The $30.4 billion is being allocated from funds that were previously captured under contingencies in the ministry's budget, across other ministries, departments and agencies to facilitate implementation of the new salaries system, Dr Clarke said.
Advance payments up to a maximum of $100,000 have been approved for public bodies based on requests from those entities, pending the finalisation of their review exercise. He noted that the process to finalise salaries with public bodies is not expected to be protracted, and that those entities that are not financed from the consolidated fund, will not receive the full amount of back payments.
The estimates come three weeks after the Government brought the first supplementary estimates for the year, an additional $60 billion, to Parliament.
Dr Clarke again indicated that negotiations have not been settled with all the sector groups, which means a third supplementary estimate will have to be tabled. Agreements have been reached with 17 unions and staff associations on the structure of the new compensation system. Teachers are one of the groups with which negotiations have not yet been settled.

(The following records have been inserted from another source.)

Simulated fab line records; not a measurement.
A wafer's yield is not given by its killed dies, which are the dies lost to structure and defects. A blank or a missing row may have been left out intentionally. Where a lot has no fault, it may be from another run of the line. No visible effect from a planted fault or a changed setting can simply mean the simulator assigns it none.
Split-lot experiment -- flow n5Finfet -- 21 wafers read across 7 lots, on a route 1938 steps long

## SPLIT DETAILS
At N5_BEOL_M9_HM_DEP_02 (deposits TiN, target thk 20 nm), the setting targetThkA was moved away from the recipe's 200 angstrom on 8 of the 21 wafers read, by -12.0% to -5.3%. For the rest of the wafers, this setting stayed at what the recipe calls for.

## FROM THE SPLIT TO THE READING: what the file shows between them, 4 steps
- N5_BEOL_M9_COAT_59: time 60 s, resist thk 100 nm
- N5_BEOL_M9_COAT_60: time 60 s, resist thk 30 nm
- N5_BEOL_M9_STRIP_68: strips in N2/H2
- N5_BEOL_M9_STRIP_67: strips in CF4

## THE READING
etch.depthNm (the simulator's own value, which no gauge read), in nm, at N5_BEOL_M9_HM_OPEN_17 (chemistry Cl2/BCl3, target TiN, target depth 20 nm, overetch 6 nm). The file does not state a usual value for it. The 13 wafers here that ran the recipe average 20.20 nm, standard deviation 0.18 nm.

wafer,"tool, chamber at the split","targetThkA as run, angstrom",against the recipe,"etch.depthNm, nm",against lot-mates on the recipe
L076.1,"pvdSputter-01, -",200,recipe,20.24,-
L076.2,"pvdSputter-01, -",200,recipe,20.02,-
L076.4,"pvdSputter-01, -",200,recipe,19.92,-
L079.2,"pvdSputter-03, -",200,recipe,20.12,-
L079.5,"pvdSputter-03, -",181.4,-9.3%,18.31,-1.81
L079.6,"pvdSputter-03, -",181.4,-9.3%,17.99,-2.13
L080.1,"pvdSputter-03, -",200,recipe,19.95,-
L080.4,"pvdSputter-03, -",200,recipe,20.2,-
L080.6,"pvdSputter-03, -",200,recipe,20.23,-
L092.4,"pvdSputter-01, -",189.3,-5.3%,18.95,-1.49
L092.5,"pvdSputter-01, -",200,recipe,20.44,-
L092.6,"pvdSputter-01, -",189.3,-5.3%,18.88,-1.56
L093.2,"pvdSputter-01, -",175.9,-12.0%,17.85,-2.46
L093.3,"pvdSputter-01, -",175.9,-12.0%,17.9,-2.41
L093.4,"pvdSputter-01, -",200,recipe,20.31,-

He stressed that the arrears will only be paid to groups that have signed agreements with the Government, and that this will require all departments carrying out their role on the administrative end. "That is the policy intent. Getting that done is very challenging. It is going to require similar gymnastics from other ministries, departments and agencies, including the payroll departments. My hope is that everybody does his/her part," he said.
The estimates will go before the Public Administration and Appropriations Committee for review today.